Well, the chances are your area won't produce everything you could possibly want. Perhaps another region has different food you'd like to try. Perhaps it produces some material that makes better clothes. Perhaps it's a little in advance of you and has wonderful manufactured goods to sell.

Trade seems to go back a very long way — there's evidence of it in Palaeolithic times, long before civilisation — but certainly the food surplus and the growth of specialisation gives it a new impetus. Before long, you're relying on all kinds of imported products, and producing many other goods besides food to export.

Towns and Organisation

It's all a bit of a mess, though. Specialist craftworkers are scattered through countless villages; merchants have to make long journeys just to gather up their merchandise, and outside traders have to do the same to find buyers.

Sooner or later, centres begin to grow up. These may be the most prosperous villages, and the specialists will gradually gather there, while these places can conveniently act as trading centres, with produce brought in and merchants doing their deals in a fixed place.

Eventually, these growing towns will cease to take part at all in food production, and must rely on being fed by the villages that still do produce the food. This takes organisation, as does having such a large number of people living in close proximity, not to mention the foreigners coming in to exchange goods. Someone has to run all this, and usually this results in the emergence of a king and the people he relies on for support. Not always, though: for instance, some ancient cities — such as Mohenjo-daro on the Indus (above) — seem to have been ruled by merchant oligarchies.

Going to War

Warfare, in a very general sense, may predate civilisation, and it's possible its motivation could have been as a substitute for the Palaeolithic tribal hunts, which had become impractical when large prey like the mammoth died out. War certainly gives the same opportunities — communal strategy, action and comradeship, together with the chance for young men to show individual feats of skill and courage.

Early warfare, though, was probably small-scale raiding, and it took organised civilisation to initiate wars of conquest or ideology. In many cases, the ruling classes would be specialists in war, although it doesn't seem to have been a universal practice. Some civilisations — like Mohenjo-daro again — seem to have relied on commercial influence rather than force of arms, while there's evidence of others, such as the Olmec, using ritual games rather than war to settle disputes.

Still, the growth of warfare is usually part of the growth of a civilisation. Whether it relied on a specialist military class, or whether the citizen body was militarised, the city or kingdom would have prepared for war.

Religion, Ritual and Monuments

A fundamental requirement of any stable society is that most of its members must get something out of it. Not everyone, necessarily — if it's a slave-based economy, for instance — but if the majority of the population don't feel invested in the system, it's unlikely to last.

This can often be achieved through religious rituals. Like war, religion is older than civilisation, but it seems to have been when it was brought into organised cities that it developed codes and hierarchies. Where before you might have made a personal offering to the guardian spirits of a place, you now took part in communal ceremonies that both affirmed that you were part of something greater and taught you what you place was in that greater whole.

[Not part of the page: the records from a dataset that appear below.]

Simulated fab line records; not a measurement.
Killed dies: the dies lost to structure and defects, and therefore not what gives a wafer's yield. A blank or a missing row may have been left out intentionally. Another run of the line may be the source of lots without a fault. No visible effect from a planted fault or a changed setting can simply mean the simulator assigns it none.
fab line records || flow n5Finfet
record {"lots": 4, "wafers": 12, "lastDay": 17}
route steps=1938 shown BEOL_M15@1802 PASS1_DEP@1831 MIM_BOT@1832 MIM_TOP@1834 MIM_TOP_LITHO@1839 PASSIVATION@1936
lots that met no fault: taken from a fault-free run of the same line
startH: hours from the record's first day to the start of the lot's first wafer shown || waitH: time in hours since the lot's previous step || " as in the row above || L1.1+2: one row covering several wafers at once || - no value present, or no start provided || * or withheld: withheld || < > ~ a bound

Not all communal rituals are overtly religious, although often religion lies behind them. The Athenian theatre was a crucial ritual to bring the city together, and a whole range of sports have been important in forging a sense of unity and cultural identity. As they still are, of course.

Monuments tend to fulfil the same kind of need, whether they're religious or political in nature (or both, of course). The real cultural of significance of the great monuments, from Stonehenge (left) to the Pyramids, is that they'd be impossible without a massive level of organisation. It's not only the logistics, but also the ability to take vast numbers of workers — slave or free — out of food production and feed them while they're building.

The size and permanence of many of these monuments may be a statement by rulers or priests, but they're also a source of national pride, a statement by the whole civilisation of their importance.

The Rise and Fall of Civilisation

Most of us think of history in chunks. We learn that the "end of the Roman period" was 476 AD (or 410 in Britain) and that mean that Roman civilisation vanished and was replaced by something unrelated. And it can seem even more like that when we have only archaeological snapshots here and there, as in the pre-Columbian Americas, or the early Middle East.

Now, I'm not saying that civilisations never disappear completely, but what usually happens is that they go into a decline and then mutate into something different. A civilisation, as we've seen, is only as good as what it offers most of its people. If it's no longer offering the prosperity and communal pride it did before, the people are going to look elsewhere for their model.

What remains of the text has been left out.